La Nación – “Así quedó la Cámara de Diputados: uno por uno, ganadores y perdedores de las elecciones 2025” (Oct 26, 2025).
Infobae – “Elecciones legislativas 2025: resultados nacionales” (Oct 26, 2025).
Página/12 – “Participación electoral superó niveles de 2021” (Oct 26, 2025).
Chequeado – “Claves del triunfo nacional de La Libertad Avanza” (Oct 27, 2025).
Five Laws of Epistemic Integrity
1. Truthfulness of Information — High
The data are sourced from the Dirección Nacional Electoral and leading Argentine media outlets, ensuring factual reliability on vote percentages and seat allocation.
2. Source Referencing — High
Cross-verification with government platforms and independent outlets provides redundancy and minimizes bias.

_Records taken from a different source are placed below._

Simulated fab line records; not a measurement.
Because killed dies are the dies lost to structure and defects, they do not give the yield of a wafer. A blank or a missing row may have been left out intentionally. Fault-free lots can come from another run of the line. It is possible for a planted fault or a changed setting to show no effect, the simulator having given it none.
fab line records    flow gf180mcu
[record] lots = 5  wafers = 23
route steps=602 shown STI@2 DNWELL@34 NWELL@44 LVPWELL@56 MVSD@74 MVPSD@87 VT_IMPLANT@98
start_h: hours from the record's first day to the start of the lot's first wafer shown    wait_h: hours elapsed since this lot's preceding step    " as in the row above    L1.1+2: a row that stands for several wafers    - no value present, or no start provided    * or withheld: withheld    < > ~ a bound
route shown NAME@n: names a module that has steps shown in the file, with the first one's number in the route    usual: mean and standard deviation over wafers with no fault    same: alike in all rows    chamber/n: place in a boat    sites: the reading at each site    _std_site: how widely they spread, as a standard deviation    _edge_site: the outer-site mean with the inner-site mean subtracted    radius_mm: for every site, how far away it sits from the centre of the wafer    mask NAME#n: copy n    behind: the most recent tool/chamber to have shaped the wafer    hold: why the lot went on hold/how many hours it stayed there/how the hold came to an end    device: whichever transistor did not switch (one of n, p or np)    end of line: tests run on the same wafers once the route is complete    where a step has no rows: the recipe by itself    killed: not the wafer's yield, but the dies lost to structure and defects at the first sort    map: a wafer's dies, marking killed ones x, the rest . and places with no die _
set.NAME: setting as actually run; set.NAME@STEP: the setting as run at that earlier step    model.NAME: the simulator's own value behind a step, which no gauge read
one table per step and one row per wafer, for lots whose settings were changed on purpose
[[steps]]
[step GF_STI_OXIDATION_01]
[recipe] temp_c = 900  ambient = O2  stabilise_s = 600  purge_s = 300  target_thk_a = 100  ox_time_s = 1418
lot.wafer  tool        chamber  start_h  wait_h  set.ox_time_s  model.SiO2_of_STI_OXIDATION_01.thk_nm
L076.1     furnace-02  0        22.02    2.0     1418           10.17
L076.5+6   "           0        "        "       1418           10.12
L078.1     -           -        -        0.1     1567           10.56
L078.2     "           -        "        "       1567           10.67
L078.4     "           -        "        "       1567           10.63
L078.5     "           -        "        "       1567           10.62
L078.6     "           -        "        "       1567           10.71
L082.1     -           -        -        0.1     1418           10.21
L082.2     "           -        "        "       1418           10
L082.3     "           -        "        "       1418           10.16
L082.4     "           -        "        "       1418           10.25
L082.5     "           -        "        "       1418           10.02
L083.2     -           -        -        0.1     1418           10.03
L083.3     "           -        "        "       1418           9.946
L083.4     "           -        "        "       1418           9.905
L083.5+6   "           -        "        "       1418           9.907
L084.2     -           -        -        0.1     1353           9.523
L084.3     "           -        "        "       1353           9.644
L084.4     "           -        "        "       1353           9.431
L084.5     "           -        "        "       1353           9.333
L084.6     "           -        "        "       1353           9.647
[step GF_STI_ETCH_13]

3. Reliability & Accuracy — Moderate to High
While official tallies are still provisional, consistency across multiple outlets supports accuracy. Final adjustments are expected but not structurally transformative.
4. Contextual Judgment — Moderate
The election results cannot be read in isolation: they intersect with Argentina’s economic crisis, IMF negotiations, and Trump’s hemispheric trade agenda. Political fragmentation remains a decisive structural factor.
5. Inference Traceability — High
The seat distribution and voting patterns allow traceable inferences on legislative behavior, coalition-building prospects, and policy bottlenecks.
Structured BBIU Opinion
1. Political Layer
LLA’s consolidation symbolizes a voter shift toward economic liberalization, anti-establishment rhetoric, and direct alignment with U.S. policy frameworks. However, its lack of absolute majority ensures a fragile governance scenario, where every reform will demand negotiated alliances.
2. Economic Layer
The results coincide with Argentina’s critical fiscal dependence on IMF facilities. A fragmented Congress complicates structural reforms, especially in taxation, subsidies, and debt servicing. The opposition’s residual strength implies persistent veto power against austerity or deregulation measures.
3. Symbolic Layer
The 2025 midterms transcend numbers: they mark the institutionalization of LLA as a central actor of the Argentine system. Symbolically, Peronism loses its historic monopoly over Buenos Aires Province, a rupture with decades of electoral tradition. This erosion signals a broader collapse of legacy political identities in favor of fluid, populist blocs.
4. Systemic Risks
The absence of a governing majority raises the risk of legislative paralysis. Markets may perceive the results as either stabilization (due to LLA’s ascendancy) or heightened volatility (due to the lack of governability). The interaction between Congressional fragmentation and Argentina’s economic fragility remains the key structural risk vector.
Annex 1 — Provincial vs. National Elections, and the New Balance of Power in Congress (Argentina 2025)
1. Provincial Outcomes: A Weak Territorial Footprint for LLA
The provincial elections of 2025 exposed the structural vulnerability of La Libertad Avanza (LLA).
In most provinces, entrenched officialisms (Peronist in the North, Radical/JxC in the Center-West) retained control of legislatures and governorships.
LLA failed to secure governorships or significant influence in provincial legislatures, underscoring its lack of territorial machinery.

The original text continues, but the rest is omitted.